As many of you know, I grew up as a flatlander, in Regina SK. A flatlander, and a city-dweller, and my main relationship with the outdoors was with a group of buddies, with either a football or hockey sticks figuring prominently.  And don’t get me wrong, we spent a lot of time outdoors and we’d still be out there to about, say, plus 35 or minus 25, but things like hiking and skiing or anything you’d call “love of nature” were not on the agenda.

With that in mind, a bit over 3 years after arriving in Canmore I wrote an open letter to the Mountains on Transfiguration Sunday, 2016, and as I have found myself in recent days musing quite a bit on the ways that my twelve years at Ralph Connor have changed me, I’d like to ask your indulgence as I revisit that letter:

AN OPEN LETTER TO THE MOUNTAINS

It doesn’t feel like I’ve known you very long, and even after a dozen years don’t know you as well as I would like to, but I feel compelled to write you about everything you mean to me.
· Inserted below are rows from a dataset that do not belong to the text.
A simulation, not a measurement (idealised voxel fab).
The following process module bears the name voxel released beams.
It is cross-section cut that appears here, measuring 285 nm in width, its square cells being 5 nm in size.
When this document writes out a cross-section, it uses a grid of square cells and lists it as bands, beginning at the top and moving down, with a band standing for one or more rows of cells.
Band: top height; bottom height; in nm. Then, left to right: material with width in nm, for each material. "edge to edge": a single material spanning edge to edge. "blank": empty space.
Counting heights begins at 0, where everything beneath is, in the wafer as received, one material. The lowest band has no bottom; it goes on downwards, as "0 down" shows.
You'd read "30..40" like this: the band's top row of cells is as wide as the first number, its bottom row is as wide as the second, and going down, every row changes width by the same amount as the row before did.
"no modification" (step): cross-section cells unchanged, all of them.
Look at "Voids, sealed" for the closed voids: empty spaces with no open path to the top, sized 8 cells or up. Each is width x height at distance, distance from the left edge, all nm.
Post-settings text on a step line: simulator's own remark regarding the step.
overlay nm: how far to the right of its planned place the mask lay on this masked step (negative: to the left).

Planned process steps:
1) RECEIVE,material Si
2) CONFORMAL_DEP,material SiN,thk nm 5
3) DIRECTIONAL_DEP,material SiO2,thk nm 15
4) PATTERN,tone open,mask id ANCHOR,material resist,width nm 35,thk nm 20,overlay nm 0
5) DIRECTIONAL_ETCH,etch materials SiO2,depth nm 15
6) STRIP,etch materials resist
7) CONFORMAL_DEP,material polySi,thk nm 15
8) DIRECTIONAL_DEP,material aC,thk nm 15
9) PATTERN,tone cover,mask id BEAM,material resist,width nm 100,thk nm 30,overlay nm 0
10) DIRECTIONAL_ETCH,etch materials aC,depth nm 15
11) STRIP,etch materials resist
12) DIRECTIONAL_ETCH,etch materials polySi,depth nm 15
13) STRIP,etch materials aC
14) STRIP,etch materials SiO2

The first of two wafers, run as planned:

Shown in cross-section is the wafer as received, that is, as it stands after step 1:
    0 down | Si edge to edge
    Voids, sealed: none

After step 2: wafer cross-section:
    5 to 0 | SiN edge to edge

I remember when we first met.  A wide-eyed kid from Saskatchewan, riding in the back seat of our 1965 Meteor, I couldn’t believe how big and stark you were.  I’d seen Mountains in the theatre or on TV, but they were genteel with green meadows and blue skies, the alpine meadows of the Sound of Music.  But you, you were so BIG and HARD and GREY and your ruggedness impressed me beyond words. I was filled with awe.

We next met when Shannon and I made the trek from Regina to live among the mountains and waters and trees of Vancouver for our seminary years.  In my early 20s I was growing more conscious of where and how I felt the Holy Presence of God, and at that point that was mainly in the blowing grasses and grains of parkland and prairie…so it took a while for me to appreciate and befriend you. I met others who had grown up with you, in BC or Alberta, who articulated how they felt the imminence and excellence of creation in your presence, and their connection with you led me to see a non-flat landscape in a new way.

Then, after many years in Calgary warmed me up to you, I came to live in your safe shadow.  And in every scene of my life since then, you mountains have been there, providing a picture-perfect view in every direction; yet you give me my space.   You make the perfect backdrop for our lives and our Church homes without muscling in on us.  I like having you there. And on that note, I need to give a special note of appreciation to you mountains of the Bow Valley.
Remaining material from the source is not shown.